The top arrows point to cracks in the offset board. This offset does not come all the way under the bridge in most pianos. The offset board you see has another board about two inches thick under its top edge, and the bridge is actually on the lower edge of the offset which is hanging out in space. This is done to get the sound to enter the sound board away from the edge where it will be retained better and spread through the whole board.
The offset board can also break loose from the sound board and let all the bearing off. It can break away from the two inch board under it, or the two inch board under it can break away from the sound board. This is deadly since sound is lost badly from not being able to travel from the strings into the sound board across the open area generated by the loose offset board.

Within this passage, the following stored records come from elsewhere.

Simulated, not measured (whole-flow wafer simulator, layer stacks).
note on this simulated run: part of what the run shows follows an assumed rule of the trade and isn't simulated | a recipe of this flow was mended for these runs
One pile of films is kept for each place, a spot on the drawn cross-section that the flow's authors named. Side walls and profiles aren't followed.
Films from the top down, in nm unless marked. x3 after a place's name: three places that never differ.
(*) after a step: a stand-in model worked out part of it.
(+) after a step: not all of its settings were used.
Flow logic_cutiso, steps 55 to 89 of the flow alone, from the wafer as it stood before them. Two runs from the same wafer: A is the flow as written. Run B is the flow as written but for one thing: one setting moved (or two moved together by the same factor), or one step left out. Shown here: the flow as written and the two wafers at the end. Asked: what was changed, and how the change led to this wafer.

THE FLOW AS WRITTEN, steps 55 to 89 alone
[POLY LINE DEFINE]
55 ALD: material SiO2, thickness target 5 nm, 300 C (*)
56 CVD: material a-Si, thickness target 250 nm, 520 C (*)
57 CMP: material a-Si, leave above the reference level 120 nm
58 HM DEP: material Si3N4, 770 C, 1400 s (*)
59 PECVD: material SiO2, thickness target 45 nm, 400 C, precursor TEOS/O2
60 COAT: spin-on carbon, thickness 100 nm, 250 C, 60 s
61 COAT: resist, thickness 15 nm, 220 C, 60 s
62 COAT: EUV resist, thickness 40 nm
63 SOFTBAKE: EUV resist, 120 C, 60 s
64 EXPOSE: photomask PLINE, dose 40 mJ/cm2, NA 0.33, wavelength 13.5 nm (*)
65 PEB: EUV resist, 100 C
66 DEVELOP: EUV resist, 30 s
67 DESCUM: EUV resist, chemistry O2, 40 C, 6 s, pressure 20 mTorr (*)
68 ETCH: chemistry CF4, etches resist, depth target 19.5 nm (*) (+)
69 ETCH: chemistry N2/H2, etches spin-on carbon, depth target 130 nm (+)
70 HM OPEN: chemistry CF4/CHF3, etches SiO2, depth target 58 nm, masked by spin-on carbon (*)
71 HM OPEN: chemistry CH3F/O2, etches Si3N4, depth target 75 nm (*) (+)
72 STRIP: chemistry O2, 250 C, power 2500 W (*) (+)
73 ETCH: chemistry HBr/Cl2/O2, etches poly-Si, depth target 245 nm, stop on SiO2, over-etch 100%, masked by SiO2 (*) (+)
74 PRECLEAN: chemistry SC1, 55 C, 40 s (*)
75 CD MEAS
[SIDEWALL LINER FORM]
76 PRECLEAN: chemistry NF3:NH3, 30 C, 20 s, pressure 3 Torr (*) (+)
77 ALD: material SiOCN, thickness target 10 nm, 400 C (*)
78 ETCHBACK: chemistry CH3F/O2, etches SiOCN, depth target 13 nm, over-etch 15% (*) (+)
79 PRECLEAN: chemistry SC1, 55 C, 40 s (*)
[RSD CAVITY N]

On the other hand, there are brands of pianos where they made the offset board with cuts up to one eighth of an inch wide. They will follow the grain, as do the cracks, so you may be puzzled at first to determine if they are cracks or are there on purpose. If they are designed into the part, they will be somewhat wide from being cut with a saw. Again, either way, do not repair these cracks as seen in the graphic, but you may have to reattach the bridge better as instructed on this page.
Also, and we have not covered this elsewhere, you may have to reattach the offset boards to the sound board by screwing through the two offset board where it sits on top of the two inch board glued to the sound board. If they are loose, you lose sound badly as the bearing is lost. You will need to loosen ALL the bass strings in about three tension reducing steps so that the bridge area is loose and the strings not bearing down on the bridge at all. DO NOT remove the the strings from the bridge pins.
Next, you will have to attach the offset boards to the sound board. Work glue into the space between the offset boards and the sound board. You may want to drill quarter inch holes all the way through the offset boards and the sound board, and simply bolt the three together solidly with a nut and bolt with washers. Drill your holes about an inch from the upper edge of the offset board. There is so little wood here, and the tension is very great from the strings pushing against the bridge, that the spruce sound board probably will not hold the thing again by using a wood screw. Use bolts with washers, maybe brass to look a bit more esthetic, and cut off the excess bolt if possible. Be sure the bolts do not come into contact with the heavy wood frame of the piano behind the sound board. Put through a bolt about every six inches at least. You will add weight to the sound board, but that is far less serious than the loss of sound from a detached offset boards.
Tighten the strings and tune them to the rest of the scale. You should order our CD to learn how to tune the piano since it will be hard to get it right without using some proper tuning theory. After adding most of the tension back to the strings, use a dull straight bit screw driver and tap the strings down into place where they cross the top of the bridge at the bridge pins.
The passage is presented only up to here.